Embedded Programming: Emulating a Mars Rover

This project was done as a part of EE2024: Programming for Computer Interfaces at National University of Singapore (NUS). Project owners: Naman Sharma, Pan Jieming. The aim of the project was to emulate a robotic mission sent to mars using a FPGA (LCP1769 in this case, with a basebard consisting of multiple sensors). This mars rover is named HOPE, short for Habitability Observer ad Precursory Explorer. The mars rover is supposed to collect various sensor readings and send these back over to the base station using wireless communication.

Detailed Description and Specifications for HOPE

1. The three sensors on board HOPE are: accelerometer, light intensity sensor and temperature sensor.

   a. Accelerometer: Used as an inclinometer for HOPE, to prevent it from getting into an unrecoverable position while moving around the terrain of Mars

   b. Light sensor: Dust storms on Mars create lightning, and the presence of these dust storms require the robot to go into a SURVIVAL mode.

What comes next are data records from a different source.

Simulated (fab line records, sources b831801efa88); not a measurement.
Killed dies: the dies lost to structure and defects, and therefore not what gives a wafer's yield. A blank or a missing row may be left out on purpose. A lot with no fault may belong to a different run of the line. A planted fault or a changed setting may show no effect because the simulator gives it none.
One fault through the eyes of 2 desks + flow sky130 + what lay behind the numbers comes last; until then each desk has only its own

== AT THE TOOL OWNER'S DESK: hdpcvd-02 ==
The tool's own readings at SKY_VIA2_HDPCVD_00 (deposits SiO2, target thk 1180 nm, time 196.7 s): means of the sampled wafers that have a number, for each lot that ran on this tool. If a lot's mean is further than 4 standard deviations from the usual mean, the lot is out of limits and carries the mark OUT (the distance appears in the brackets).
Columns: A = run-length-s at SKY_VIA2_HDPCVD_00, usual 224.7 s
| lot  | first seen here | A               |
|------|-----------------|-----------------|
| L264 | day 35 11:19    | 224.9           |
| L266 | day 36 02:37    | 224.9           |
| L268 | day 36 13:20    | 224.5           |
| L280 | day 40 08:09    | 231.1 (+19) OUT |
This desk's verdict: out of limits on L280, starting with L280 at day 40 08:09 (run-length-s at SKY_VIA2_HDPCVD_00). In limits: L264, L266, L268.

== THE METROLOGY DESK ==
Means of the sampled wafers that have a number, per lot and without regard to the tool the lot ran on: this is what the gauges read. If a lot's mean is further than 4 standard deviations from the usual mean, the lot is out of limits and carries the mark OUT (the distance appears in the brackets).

   c. Temperature sensor: The temperature of te sstems needs to be maintained within an appropriate range, and therefore temperature measurement is crucial.

2. HOPE has two modes of operation: EXPLORER and SURVIVAL. The explorer goes through an initialization phase when it starts up, where the segment_display counts up from 0-6, A-F and then starts in the EXPLORER mode.

3. In the EXPLORER mode, all three sensors are sampled at intervals of SAMPLING_TIME and the readings are shown on the graphics display. hese values are also to HOME using a UART wireless interface.

4. HOPE automatically enters into a SURVIVAL mode as son as the light sensor detects LIGHTNING_THRESHOLD being crossed at least three times within a time frame of the past LIGHTNING_TIME_WINDOW. When HOPE goes into SURVIVAL mode, it performs the following actions:

   a. INDICATOR_SURVIVAL LED will turn on, and the INDICATOR_EXPLORER LED will switch off.

   b. The graphics display will stop showing all sensor values and all measurements from the sensors will stop.

   c. HOPE send a message to HOME alerting it that survival mode has been activated, and no more senosr values will be sent back to the base station.

   d. Provided that the luminance level from the light sensor is below LIGHTNING_MONITORING, another LED from the INDICATOR_ARRAY will turn off for every TIME_UNIT that has passed.

   e. Any time that the luminance level from the light sensor is above LIGHTNING_MONITORING, INDICATOR_ARRAY will turn on all the LEDs and restart the countdown sequence described above.

   f. If all LEDs of INDICATOR_ARRAY are off, HOPE automatically enters the EXPLORER mode, sendng a message to HOME stating that the SURVIVAL mode has ended and it will begin sending sensor data.

The SURVIVAL mode of HOPE has been programmed using interrupts, to allow for immediate switching between the modes. The parallels between the scenario and the actual setup are shown in the graphical overview of the system below:

Code Structure Description

1. Report.pdf : Contains detailed description of code, including flowcharts of decision steps.
2. Code/src/Assignment2.c : Main file for the code. Includes the code for intializing the various peripherials using I2C, SSP, GPIO etc. Defines the use of various interrupt handlers such as TIMER0_IRQHandler (for updating LED precisely at 1s) and EINT3_IRQHandler (for switching from EXPLORER mode to SURVIVAL mode). The main() function handles reading the different sensors and transmission of the data to the base station.